That was then; this is now. At this month’s launch of Nakheel’s newest venture on the Palm Jumeirah - its biggest claim to fame - the queues barely stretched around the counter.
So what went wrong? It’s safe to say it’s not been an easy few years for Nakheel. Famous for raising man-made islands out of the Arabian Gulf, the developer attracted even further unwanted fame globally as it battled to restructure more than US$16bn in debt in the wake of the Dubai property crash.
Fast forward to April 2012, and as chairman Ali Rashid Lootah sits down to announce Nakheel’s latest annual results, it appears things have changed - at least in terms of the developer’s fortunes anyway.
“We achieved profit of AED1.28bn (US$348.5m)… It has been a good year. We have been doing fantastic across the board, across all of our areas… It is a big sign of the recovery of the market,” he says.
“We see the demand for our properties increase and I can also assure you that 2012, from the early figures we have, is going to be even much better.”
That is partly because, according to Lootah himself, Nakheel has managed to slash contractors’ claims down to just fifteen percent. Within a few short years, Lootah has turned the company around and brought it through a painful restructuring process.
“Our cumulative profit for 2010, plus 2011 - post restructuring - was AED2.25bn (US$612m). Compared to 2010 it is a 53 percent increase,” he states.
The 2011 figure is also up 33 percent and 2012 looks even more positive, particularly as the developer gets back into its core business and the phones start to ring at its sales centre.
“This is the start of the recovery,” says Lootah. “We are launching new projects and people are buying the new product from Nakheel and paying down the 40 percent deposit.”

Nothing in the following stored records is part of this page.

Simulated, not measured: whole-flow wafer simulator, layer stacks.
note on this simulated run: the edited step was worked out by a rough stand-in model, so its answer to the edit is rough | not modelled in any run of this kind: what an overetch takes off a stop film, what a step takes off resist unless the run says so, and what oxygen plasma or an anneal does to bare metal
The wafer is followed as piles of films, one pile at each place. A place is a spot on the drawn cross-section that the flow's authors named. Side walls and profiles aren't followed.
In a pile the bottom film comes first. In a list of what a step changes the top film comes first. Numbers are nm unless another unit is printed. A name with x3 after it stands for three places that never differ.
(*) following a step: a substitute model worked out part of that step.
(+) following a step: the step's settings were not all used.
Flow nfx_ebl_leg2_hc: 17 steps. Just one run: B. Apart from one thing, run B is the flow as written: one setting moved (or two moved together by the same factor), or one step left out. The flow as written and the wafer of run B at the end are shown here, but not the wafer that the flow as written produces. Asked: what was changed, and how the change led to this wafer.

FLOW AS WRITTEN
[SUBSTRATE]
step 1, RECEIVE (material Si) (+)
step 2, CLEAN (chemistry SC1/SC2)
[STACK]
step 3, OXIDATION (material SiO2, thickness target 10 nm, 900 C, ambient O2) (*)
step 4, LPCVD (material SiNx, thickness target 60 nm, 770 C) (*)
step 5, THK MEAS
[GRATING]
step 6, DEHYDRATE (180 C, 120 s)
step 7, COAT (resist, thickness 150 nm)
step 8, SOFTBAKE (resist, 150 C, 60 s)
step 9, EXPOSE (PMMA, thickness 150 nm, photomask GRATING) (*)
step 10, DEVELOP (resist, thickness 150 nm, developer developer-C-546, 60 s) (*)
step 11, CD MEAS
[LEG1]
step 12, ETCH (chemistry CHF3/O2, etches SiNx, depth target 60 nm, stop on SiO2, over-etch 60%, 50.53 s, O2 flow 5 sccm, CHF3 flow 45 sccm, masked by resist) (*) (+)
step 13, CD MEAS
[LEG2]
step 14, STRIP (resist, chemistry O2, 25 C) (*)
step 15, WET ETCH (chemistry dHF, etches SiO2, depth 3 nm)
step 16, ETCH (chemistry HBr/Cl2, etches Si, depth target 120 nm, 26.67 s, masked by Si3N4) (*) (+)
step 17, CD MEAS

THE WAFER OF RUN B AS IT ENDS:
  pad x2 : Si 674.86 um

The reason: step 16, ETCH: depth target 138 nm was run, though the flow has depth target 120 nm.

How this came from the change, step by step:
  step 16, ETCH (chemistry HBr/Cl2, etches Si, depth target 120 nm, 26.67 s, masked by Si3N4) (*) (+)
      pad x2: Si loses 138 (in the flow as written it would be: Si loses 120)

One of the new projects to capture investor interest is Palma Residences, the first residential project to be launched on the famous Palm Jumeirah since the market crashed four years ago.
Due to be completed in eighteen months, Lootah claims the project sold out 30 percent of its units — which are priced at between AED6m to AED8m each - within a week of being launched.
With sales of AED223m (US$60m) already in the bag and 30 more potential buyers in the pipeline, Lootah says this is a sign that the recovery is fully under way.